THEY are a brave band of men, the divide crossers. On Tuesday night, 20-year-old Liam Burt became the latest member of this exclusive club, scoring the deciding penalty for Celtic’s Under-21 side in a Tunnock’s Caramel Wafer Challenge Cup tie against Queen’s Park. This came a matter of months after being released after a five-year period at Ibrox which saw him play just three times for the Rangers first team.

In fact, young Burt is now an honorary member of this group, having already made two excursions across this most polarised of football cities by the age of 20. He was part of Celtic’s academy system prior to signing for Rangers in 2014, with scouts at Parkhead keeping tabs on him ever since.

Dylan McGeouch is perhaps the case par excellence when it comes to internecine squabbling over a highly-rated young player, a boyhood Celtic fan who left the Parkhead side’s academy for Walter Smith’s Rangers after a family fall-out over his big brother Darren, only to be coaxed back across the city when Neil Lennon turned up in person at his door.

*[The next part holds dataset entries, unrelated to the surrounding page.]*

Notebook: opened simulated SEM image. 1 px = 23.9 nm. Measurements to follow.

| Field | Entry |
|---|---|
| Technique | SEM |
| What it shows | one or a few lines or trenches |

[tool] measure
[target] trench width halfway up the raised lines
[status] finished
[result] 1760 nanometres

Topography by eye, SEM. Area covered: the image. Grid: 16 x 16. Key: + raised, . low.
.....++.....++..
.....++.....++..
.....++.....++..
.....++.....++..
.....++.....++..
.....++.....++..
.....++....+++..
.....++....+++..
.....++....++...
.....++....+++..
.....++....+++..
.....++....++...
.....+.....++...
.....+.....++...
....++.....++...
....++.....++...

McGeouch never made a first-team appearance at Rangers but he did go on to make 20 or so at Parkhead. If Burt manages to do likewise he will become only the sixth player since World War II to have played a first team match for both teams. The others answers to this trivia question? Alfie Conn, Mo Johnston, Steven Pressley, Kenny Miller and – the one no-one will guess - goalkeeper Mark Brown.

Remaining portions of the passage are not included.